I was standing at the kitchen sink today, washing and rinsing
out my blue Le Crueset pot when my mind wandered back to my nana’s kitchen, around 1975. She was making my favorite
dinner-which was some kind of baked chicken that no one else knew how to make. It sounds so simple, baked chicken, but she
did something secretive that made it really stand out. My mom had a few theories about what it might
be. She claimed it was the generous
amounts of butter my nana used. That
explanation held little weight, however, when my mom tried to recreate it
herself on Monday nights many years later.
I would complain that it just never tasted the same. On those evenings, she blamed the chicken
itself. She pointed out that chickens
had changed through the years and no longer were they the free roaming ones of
the 70’s when the taste matched their liberty.
It wasn’t as if I didn’t try to get to the bottom of things
myself. In fact, on my nana’s deathbed,
I pressed the issue. A few minutes
before she took her last breath, I took the plunge and just asked her straight
out about her secret. Of course, I felt very awkward asking at that moment,
wrestling with the decision a little too long.
When I finally got up the nerve to ask, she was already drifting off,
and only just sighed when I at last blurted out the words-- as if I should have
known better. I still hold a fair amount
of guilt that I didn’t say something more meaningful in those last
moments. But I was still on the youngish
side and I had heard that common phrase
“she took the recipe to her grave” so often that I was just trying to
prevent more lost information. My nana
never wasted anything, she was too practical for that. I still remember
the rinsed out plastic bags hanging by the sink. Why should this have been any different?
When it was time to clean out her house my mom was
responsible for making sure everyone had something to keep. I was still in college but my mom would
relay her weekly progress to me. One
cousin got the silver, another the dining room rug. The rocking chair struggled to find a home.

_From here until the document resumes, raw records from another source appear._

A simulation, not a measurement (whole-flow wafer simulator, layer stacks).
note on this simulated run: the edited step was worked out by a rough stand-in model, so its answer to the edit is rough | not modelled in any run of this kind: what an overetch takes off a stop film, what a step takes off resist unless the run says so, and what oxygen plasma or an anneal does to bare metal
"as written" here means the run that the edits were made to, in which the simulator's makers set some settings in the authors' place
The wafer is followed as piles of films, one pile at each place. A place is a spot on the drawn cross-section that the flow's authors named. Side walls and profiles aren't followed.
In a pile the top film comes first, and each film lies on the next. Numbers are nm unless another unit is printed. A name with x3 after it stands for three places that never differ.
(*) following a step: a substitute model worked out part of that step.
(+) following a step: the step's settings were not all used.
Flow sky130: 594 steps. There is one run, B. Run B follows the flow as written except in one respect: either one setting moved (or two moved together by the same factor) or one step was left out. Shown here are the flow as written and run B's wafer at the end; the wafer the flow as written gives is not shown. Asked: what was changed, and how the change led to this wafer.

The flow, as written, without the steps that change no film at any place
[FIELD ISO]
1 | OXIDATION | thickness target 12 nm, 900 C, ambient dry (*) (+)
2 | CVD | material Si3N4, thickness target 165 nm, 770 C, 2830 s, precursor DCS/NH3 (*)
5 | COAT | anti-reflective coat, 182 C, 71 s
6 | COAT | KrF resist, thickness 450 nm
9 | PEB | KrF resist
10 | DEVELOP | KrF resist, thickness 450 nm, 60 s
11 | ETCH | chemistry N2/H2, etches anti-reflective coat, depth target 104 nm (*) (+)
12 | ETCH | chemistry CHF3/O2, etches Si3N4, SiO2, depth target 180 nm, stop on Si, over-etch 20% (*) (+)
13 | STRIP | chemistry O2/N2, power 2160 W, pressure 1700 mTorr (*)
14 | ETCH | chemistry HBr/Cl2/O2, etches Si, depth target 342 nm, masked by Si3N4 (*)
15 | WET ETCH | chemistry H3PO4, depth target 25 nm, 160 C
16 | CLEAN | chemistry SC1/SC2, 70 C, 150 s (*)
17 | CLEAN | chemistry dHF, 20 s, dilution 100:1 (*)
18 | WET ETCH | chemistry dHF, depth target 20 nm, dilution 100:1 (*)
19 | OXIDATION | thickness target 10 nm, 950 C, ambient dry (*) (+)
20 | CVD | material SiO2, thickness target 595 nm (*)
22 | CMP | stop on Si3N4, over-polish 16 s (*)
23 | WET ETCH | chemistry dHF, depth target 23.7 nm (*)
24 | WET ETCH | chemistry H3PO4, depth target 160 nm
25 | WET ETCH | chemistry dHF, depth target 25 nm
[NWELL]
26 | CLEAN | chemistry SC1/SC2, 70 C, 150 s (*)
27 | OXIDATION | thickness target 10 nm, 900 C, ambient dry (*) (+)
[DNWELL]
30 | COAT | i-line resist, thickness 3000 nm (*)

Eventually, most of the odds and ends of a long-lived life found their way into
other people’s lives. On one particular
day, my mom called to let me know she was saving me the chicken pot. I sensed some earnestness in her voice that
conveyed to me the significance of this.
I later determined it was, in fact, her ultimate theory as to why my
nana succeeded where others had failed.
It turns out that a simple pot holds quite a bit of potential. It is a link to childhood; to relationships, to time and place of being. The blue pot I washed today, for instance, is the host to many savored meals--among them turnip soup and sourdough bread. This pot will be responsible for the vivid memories of warmth, taste and love. I will wash it well.